Design and Story
I’m bouncing Dan’s post about design and storytelling in my head. His basic message is that it’s all about the story and design is just a tool to convey the story. If two people are telling the same story, the one who knows when and how long to pause, when to raise their voice, when to whisper will
seem to tell a much better story. Visual design works the same way. And you get better at it by paying attention to people who are good and then analyzing your own work. Reflection on what you do that works is a key component of design (and just about anything else). It’s a lot like what D’Arcy says here about photography (just replace photography with design).
And there’s no easy answer. There isn’t a simple recipe, where if followed dutifully, a person will be transformed into a better photographer. There are two separate but related aspects to photography – the technical, and the aesthetic. I believe that the technical side can be relatively easily addressed – read some books, maybe take a course or two, rtfm, and practice.
It’s the aesthetic side of photography that is harder to develop. There isn’t an easy process to do that. Some sense of aesthetics will develop as you shoot more photographs – whether through trial and error, mimicking other photographs that you like, or through deliberate composition. The most effective, long term strategy that I’ve found to improve my sense of aesthetics has been through what I call “mindful seeing.” I don’t mean in a spiritual sense, although there might be a spiritual aspect to it – mindfulness is a strong component of eastern philosophies such as Buddhism. I mean the act and process of being deliberately thoughtful about what you are seeing. To see what you are looking at. It’s something that doesn’t happen automatically – we go through life filtering what we see, reducing input and stimulus to the point that we aren’t as distracted by visual stimuli. Mindful seeing is the process of turning off the filters, of seeing your surroundings unfettered and unobstructed.
If you pay attention to design, in everything, it will impact how you design things. So pay attention.
I’m going to show how I think about design/storytelling with this before and after slide. It’s no big deal and I certainly am not claiming design perfection with it but it does show two different ways of thinking about the story.
- You’ve got two distinct images that don’t really mesh with one another – one really modern, one really old. I see them as two distinct chunks of data.
- The map also has lots of text detailing Sherman’s march to the sea. It’s really too small and complex for the viewer to absorb as we talk- or if they do they won’t hear anything we’re saying (the important part right?).
- Then you’ve got two chunks of text. I’ve got a feeling that both these things will be said during the presentation- so why write them on the slide? That’s especially true for the caption under the Sherman image.
- The title and two pictures are all essentially on the same level. The slide is telling you that all three of these items are of equal importance.
- The images are more unified. There are three separate images here but they’re blended into one which I think makes things less segmented and easier to process.

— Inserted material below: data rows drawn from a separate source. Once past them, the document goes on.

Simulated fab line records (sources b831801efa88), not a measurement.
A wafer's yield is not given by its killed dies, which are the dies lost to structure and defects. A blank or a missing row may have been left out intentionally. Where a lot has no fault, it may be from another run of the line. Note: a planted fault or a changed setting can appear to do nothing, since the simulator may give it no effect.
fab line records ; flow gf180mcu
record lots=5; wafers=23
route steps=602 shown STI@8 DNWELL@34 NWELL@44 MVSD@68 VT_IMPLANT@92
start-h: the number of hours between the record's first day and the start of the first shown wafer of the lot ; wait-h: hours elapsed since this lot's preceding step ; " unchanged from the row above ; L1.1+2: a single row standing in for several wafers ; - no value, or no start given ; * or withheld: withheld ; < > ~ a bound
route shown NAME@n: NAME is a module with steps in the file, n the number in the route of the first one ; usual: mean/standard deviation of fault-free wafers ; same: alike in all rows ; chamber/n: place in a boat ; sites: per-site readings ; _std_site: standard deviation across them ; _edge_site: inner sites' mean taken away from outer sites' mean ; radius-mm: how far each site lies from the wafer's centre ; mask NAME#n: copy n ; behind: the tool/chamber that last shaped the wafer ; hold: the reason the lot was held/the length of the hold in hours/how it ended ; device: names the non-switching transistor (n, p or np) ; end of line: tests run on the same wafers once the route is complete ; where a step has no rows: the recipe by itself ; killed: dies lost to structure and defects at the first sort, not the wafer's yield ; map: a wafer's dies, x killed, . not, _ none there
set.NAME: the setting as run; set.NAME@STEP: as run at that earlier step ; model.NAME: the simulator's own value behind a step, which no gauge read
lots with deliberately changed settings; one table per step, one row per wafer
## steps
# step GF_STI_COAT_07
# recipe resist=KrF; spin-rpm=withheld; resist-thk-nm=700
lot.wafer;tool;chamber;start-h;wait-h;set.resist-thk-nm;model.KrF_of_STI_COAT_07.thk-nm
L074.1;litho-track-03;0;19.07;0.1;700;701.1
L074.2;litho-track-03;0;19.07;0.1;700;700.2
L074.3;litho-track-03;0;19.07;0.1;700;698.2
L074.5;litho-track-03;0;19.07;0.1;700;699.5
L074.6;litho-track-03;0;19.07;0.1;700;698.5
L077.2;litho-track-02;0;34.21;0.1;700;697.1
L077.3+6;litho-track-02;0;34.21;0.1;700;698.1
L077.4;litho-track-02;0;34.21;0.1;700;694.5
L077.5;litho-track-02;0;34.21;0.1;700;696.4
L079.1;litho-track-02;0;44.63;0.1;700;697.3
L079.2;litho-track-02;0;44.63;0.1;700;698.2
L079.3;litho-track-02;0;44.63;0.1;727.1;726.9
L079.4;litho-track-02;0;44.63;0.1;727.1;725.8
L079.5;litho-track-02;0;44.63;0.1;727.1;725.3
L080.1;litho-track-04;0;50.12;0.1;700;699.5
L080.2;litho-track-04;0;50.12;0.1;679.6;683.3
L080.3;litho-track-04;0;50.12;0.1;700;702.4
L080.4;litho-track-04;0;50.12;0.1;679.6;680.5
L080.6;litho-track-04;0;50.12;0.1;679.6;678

- The image is a lot more dramatic. It tells you a story here. Looking at this picture you know Sherman was a tough, scary looking man who burned up the South. It makes the story more personal by attaching it to a real human face.
- I’ve also created some levels of importance. Sherman is the most important part of the story. That’s why he’s the largest image and in the foreground. I upped the contrast of the photo to increase the appearance of severity.
Secondly, I want them to know what he did (burn everything). That puts the fire image next in line. The color also helps liven up the slide. As both of the other pictures are black and white the fire is even more dramatic. I did have to make the fire semi-opaque to keep it from taking too much attention away from Sherman.
Finally, I’d like them to have a rough idea where Sherman did this but I’m not worried about details (that would be a different story medium). I just want them to have a general feel for the movement. That’s why the image is in the background and obscured by the two other images.
- Negatives- I think the map may still be too much distraction. When presenting I’d probably guide the students through the image. When the slide came up I’d say something like “Sherman. . . . Who wants him for a teacher?” That’d get them focused on the man right away. You get them thinking about him as a real person as well and can then get into what his personality was like etc. Then after discussing the fire tactic I’d exaggerate the complexity of the map and then focus them on what my point is- that Sherman moved through the South devastating huge areas of it. Exactly where is not that important to me.
So that’s my thought process anyway. I have no design training other than looking at things and reading stuff on the Internet and a few books. Feel free to throw your two cents in. Are there issues with my slide? Let me know.